We conclude widespread failures in financial regulation and supervision proved devastating to the stability of the nation’s financial markets.
People had too much faith in the fact that the market would self-correct and that regulators actually policed the financial world, instead of sitting in its pockets. Emphasis on deregulation and self-regulation for the past 30 years set the stage for this. Nobody in government challenged “the institutions they were entrusted to oversee.”
We conclude dramatic failures of corporate governance and risk management at many systemically important financial institutions were a key cause of this crisis.
Banks took on too much risk with too little capital and were too dependent on short-term funding. “Like Icarus, they never feared flying ever closer to the sun.” Quants and mathematical models “replaced judgment in too many instances.”
We conclude a combination of excessive borrowing, risky investments, and lack of transparency put the financial system on a collision course with crisis.
Too many people “borrowed to the hilt,” leaving them “vulnerable to financial distress or ruin.” Banks hid leverage in their products, there was no transparency, and Americans were buying homes on devious mortgages. When it all crashed, “we had reaped what we had sown.”
We conclude the government was ill prepared for the crisis, and its inconsistent response added to the uncertainty and panic in the financial markets.
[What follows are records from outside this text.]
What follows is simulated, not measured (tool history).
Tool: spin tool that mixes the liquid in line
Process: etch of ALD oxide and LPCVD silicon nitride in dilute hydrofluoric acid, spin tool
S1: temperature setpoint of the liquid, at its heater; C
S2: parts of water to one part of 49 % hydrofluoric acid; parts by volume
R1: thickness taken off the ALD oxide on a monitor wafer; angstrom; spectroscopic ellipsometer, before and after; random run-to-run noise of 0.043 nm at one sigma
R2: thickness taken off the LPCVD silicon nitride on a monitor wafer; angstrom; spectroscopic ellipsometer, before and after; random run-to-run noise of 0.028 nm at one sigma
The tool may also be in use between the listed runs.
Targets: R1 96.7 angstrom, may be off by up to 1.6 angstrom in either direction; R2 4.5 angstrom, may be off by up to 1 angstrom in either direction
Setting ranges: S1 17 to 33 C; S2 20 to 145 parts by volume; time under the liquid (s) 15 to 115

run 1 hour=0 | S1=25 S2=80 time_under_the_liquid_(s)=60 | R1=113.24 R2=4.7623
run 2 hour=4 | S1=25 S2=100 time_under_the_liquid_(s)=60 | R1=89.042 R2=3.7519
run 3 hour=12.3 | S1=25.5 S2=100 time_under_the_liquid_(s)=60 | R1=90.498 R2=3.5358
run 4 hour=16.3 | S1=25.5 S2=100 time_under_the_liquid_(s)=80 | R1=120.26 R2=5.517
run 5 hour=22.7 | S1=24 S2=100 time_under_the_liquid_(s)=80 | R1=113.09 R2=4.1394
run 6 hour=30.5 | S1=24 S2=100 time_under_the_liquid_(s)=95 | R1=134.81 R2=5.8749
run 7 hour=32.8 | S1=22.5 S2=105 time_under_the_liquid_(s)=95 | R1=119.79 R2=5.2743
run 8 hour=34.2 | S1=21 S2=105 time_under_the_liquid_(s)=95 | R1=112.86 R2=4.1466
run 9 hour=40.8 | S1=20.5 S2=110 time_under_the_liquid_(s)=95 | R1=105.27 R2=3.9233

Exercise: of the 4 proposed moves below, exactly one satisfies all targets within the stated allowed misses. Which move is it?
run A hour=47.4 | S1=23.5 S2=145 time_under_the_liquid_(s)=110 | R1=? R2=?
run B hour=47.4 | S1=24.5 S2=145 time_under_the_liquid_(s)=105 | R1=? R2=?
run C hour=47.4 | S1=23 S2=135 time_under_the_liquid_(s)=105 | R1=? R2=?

“…key policy makers of the Treasury Department, the Federal Reserve Board, and the Federal Reserve Bank of New York who were best positioned to watch over our markets were ill prepared for the events of (the financial crisis). Other agencies were also behind the curve.
We conclude there was a systemic breakdown in accountability and ethics.
We conclude collapsing mortgage-lending standards and the mortgage securitization pipeline lit and spread the flame of contagion and crisis.
We conclude over-the-counter derivatives contributed significantly to this crisis.
We conclude the failures of credit rating agencies were essential cogs in the wheel of financial destruction.